Look through those old letters!When my father passed away two and a half years ago, we had to clear out our family home. My family had lived there for about 54 years and in addition to the regular family detritus, somehow we had become the clearing house for stuff from our extended family and friends of family, too! It made cleaning up very interesting.
One day we found a packet of letters and report cards belonging to my father and his younger brother, Mason, who had died relatively young, when he was in his early forties. My Uncle Mason had been a sociology professor and, like me, had traveled a lot for his career: California, Montana, Europe, the Mid-East, New England and then back to Massachusetts. He always sent my sister and me trinkets from his travels — jewelry, dolls and the like — but he died when I was in my early teens and I never got to hear his stories of travel or his service in World War Two.

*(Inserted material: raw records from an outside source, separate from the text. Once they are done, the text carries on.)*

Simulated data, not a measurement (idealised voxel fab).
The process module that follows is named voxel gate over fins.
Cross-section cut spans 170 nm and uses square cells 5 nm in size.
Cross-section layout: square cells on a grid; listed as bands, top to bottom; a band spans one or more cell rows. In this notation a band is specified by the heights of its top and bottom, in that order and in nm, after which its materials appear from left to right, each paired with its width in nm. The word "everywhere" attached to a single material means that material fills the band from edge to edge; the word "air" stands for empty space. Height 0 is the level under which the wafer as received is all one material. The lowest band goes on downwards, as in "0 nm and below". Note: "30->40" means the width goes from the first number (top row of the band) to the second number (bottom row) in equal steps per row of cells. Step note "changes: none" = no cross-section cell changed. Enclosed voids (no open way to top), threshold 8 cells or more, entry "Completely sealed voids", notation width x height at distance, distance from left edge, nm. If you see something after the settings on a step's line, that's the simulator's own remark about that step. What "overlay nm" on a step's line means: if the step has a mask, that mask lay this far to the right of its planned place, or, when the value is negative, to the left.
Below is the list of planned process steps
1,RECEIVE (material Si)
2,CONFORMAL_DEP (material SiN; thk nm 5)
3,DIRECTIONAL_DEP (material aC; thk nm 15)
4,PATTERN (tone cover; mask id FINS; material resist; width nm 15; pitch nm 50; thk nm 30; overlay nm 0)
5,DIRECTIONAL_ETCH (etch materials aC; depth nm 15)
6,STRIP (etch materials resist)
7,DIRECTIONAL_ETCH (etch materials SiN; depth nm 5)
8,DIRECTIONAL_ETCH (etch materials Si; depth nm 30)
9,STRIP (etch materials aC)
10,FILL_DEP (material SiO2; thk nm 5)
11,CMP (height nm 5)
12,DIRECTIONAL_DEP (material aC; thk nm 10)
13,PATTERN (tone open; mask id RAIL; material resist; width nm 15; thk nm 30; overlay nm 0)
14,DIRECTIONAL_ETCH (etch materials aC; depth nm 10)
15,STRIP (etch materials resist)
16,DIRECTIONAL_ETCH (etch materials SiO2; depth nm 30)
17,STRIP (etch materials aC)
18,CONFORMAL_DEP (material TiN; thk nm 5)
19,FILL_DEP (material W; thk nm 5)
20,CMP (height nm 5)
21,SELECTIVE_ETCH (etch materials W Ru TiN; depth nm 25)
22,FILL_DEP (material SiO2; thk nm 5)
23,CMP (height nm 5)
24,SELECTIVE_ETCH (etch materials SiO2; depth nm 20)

I was thrilled to find this packet of letters from his time in the service (he was stationed in Europe and Missouri). Most of the letters from abroad were short and censored but he wrote faithfully to my grandparents. This one, though, made my brothers and sister and me chuckle a bit. We never pegged Uncle Mason as a regular shul goer, but this proved us wrong. The letter from the director of the Jewish Welfare Board, although a form letter, is a sweet and heartfelt one, alluding to the darkness of the War yet hoping to comfort my Bubba. I found it curious that it was only addressed to her and not my Pa, although my grandfather had been a founding member of the Waltham synagogue and was one of the loyal minyan.
If any of you reading this have family papers you haven’t looked at in awhile, take some time during this season of festivals and read and share them with one another. The storytelling and sharing are as sweet as the honey and apple!